Zenefits splashes into health insurance business, takes on broker role

Zenefits, a startup that first began selling cloud-based human resources software, is breaking into the health insurance industry by taking on the role of insurance broker, reports the San Jose Mercury News.

As a health insurance broker, Zenefits acts as the middleman between business and healthcare providers. Because the company monitors insurance sales between providers and employers, in addition to earning a broker fee, Zenefits can offer its benefits management software to businesses for free, according to the article.

The San Francisco-based company launched in April 2013. This August, Zenefits made about $1.5 million in new business--and then doubled that number in October. Revenue in 2014 is expected to grow 20 times greater than in 2013. The company is valued at $500 million, though it is not yet profitable.

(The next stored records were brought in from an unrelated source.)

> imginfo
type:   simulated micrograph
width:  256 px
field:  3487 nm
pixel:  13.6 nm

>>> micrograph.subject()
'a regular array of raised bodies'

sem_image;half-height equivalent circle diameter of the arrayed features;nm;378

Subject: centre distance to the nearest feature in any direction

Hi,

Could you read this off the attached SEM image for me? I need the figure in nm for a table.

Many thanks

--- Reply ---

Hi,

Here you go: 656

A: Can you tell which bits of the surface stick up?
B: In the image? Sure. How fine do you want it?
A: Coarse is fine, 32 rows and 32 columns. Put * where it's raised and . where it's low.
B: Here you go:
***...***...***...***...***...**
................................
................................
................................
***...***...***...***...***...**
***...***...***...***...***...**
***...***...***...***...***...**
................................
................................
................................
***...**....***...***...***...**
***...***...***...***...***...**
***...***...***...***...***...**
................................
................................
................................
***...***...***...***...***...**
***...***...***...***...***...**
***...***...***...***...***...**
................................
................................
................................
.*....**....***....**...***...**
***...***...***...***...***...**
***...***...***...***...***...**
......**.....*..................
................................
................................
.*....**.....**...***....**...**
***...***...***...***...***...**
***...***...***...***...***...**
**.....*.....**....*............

Digital healthcare startups continue to be major players in the industry. Funding is expected to double to $6.5 billion by the end of 2017 and has grown at an average annual rate of 31 percent since 2008.

A paperless insurance and benefits program can help small companies such as Oakland's B&C Transit expand without adding human resources staff. Rashid Sigg, the public transit firm's executive vice president of operations, told the SJMN that Zenefits has done just as good a job as the firm's previous broker.

Thanks to Zenefits' growth--the company holds a broker license in every state, with some 2,000 customers nationwide--traditional insurance brokers view Zenefits as a major threat.

"They are certainly a threat to the industry. Every broker in the country is scared now of Zenefits," Paul Mifsud, founder and chief executive of Melita Group, an insurance and HR firm, told SJMN.